Edifice.Attention.Performer (Edifice v0.2.0)

Copy Markdown View Source

Performer: Fast Attention Via Positive Orthogonal Random Features (FAVOR+).

Performer approximates softmax attention using random feature maps, achieving O(N) time and space complexity. The FAVOR+ mechanism uses orthogonal random features to approximate the exponential kernel.

Key Innovation: FAVOR+ Random Feature Attention

Standard attention: softmax(QK^T/sqrt(d)) * V -- O(N^2)

FAVOR+ approximates exp(QK^T) using random features:

exp(q^T k) ~ phi(q)^T phi(k)

Where phi(x) = exp(-||x||^2 / 2) / sqrt(m) * [exp(w_1^T x), ..., exp(w_m^T x)]
w_1, ..., w_m ~ iid N(0, I) (orthogonalized)

This allows rewriting attention as:

Attn(Q,K,V) = D^{-1} * phi(Q) * (phi(K)^T * V)
D = diag(phi(Q) * phi(K)^T * 1)

Computing phi(K)^T V is O(Ndm) instead of O(N^2d).

Architecture

Input [batch, seq_len, embed_dim]
      |
      v
+-------------------------------------+
|  Performer Block                     |
|                                      |
|  LayerNorm                           |
|    -> Q, K, V projections            |
|    -> Random feature map phi(Q,K)    |
|       (orthogonal random features)   |
|    -> KV = phi(K)^T * V   [d, d]    |
|    -> out = phi(Q) * KV    [N, d]   |
|    -> normalize by D                 |
|  -> Residual                         |
|                                      |
|  LayerNorm -> FFN -> Residual        |
+-------------------------------------+
      | (repeat for num_layers)
      v
Last timestep -> [batch, hidden_size]

Complexity

ComponentStandardPerformer
TimeO(N^2 * d)O(N d m)
SpaceO(N^2 + N*d)O(N * (d+m))
Random features-m (default 64)

Where m = num_features controls approximation quality vs speed tradeoff.

Usage

model = Performer.build(
  embed_dim: 287,
  hidden_size: 256,
  num_features: 64,
  num_layers: 4,
  dropout: 0.1
)

References

  • Paper: "Rethinking Attention with Performers" (Choromanski et al., ICLR 2021)
  • FAVOR+: Fast Attention Via positive Orthogonal Random features

Summary

Types

Options for build/1.

Functions

Build a Performer model for sequence processing.

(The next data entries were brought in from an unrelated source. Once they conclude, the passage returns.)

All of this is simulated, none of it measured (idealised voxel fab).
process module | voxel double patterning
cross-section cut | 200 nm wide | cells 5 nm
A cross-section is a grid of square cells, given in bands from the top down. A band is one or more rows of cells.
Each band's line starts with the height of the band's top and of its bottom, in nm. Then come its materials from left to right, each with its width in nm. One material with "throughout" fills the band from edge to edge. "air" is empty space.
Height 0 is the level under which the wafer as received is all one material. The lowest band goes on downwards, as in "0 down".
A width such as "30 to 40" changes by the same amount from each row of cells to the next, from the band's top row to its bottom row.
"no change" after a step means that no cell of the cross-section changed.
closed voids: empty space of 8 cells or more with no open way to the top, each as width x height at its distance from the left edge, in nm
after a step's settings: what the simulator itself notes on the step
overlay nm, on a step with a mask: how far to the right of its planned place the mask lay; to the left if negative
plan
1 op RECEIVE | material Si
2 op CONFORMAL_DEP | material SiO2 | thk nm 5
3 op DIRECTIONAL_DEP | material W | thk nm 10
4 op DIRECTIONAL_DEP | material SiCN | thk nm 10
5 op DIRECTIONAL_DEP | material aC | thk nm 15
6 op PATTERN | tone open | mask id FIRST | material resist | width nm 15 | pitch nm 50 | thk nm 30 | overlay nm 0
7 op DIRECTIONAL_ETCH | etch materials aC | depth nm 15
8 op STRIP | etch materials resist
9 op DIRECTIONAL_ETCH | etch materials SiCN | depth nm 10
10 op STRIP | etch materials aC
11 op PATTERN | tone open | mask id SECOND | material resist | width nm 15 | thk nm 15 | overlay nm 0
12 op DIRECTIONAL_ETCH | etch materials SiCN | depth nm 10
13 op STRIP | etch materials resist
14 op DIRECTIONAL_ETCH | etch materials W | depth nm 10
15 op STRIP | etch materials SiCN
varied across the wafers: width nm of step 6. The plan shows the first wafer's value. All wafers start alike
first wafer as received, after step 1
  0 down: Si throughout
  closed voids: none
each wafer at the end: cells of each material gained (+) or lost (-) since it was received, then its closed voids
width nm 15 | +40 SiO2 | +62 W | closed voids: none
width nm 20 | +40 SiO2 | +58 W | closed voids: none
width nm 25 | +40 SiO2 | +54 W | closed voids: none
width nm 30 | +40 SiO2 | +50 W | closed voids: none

Generate orthogonal random features for FAVOR+ via QR decomposition.

Get the output size of a Performer model.

Calculate approximate parameter count for a Performer model.

Recommended default configuration for sequence processing.

Types

build_opt()

@type build_opt() ::
  {:dropout, float()}
  | {:hidden_size, pos_integer()}
  | {:num_features, pos_integer()}
  | {:num_heads, pos_integer()}
  | {:num_layers, pos_integer()}

Options for build/1.

Functions

build(opts \\ [])

@spec build([build_opt()]) :: Axon.t()

Build a Performer model for sequence processing.

Options

  • :embed_dim - Size of input embedding per timestep (required)
  • :hidden_size - Internal hidden dimension (default: 256)
  • :num_features - Number of random features m for FAVOR+ (default: 64)
  • :num_layers - Number of Performer blocks (default: 4)
  • :num_heads - Number of attention heads (default: 4)
  • :dropout - Dropout rate (default: 0.1)
  • :window_size - Expected sequence length for JIT optimization (default: 60)

Returns

An Axon model that outputs [batch, hidden_size] from the last position.

generate_orthogonal_features(head_dim, num_features, opts \\ [])

@spec generate_orthogonal_features(pos_integer(), pos_integer(), keyword()) ::
  Nx.Tensor.t()

Generate orthogonal random features for FAVOR+ via QR decomposition.

Returns a [num_features, head_dim] matrix with orthogonal rows (within blocks of size head_dim). Multiple orthogonal blocks are concatenated if num_features > head_dim.

output_size(opts \\ [])

@spec output_size(keyword()) :: non_neg_integer()

Get the output size of a Performer model.

param_count(opts)

@spec param_count(keyword()) :: non_neg_integer()

Calculate approximate parameter count for a Performer model.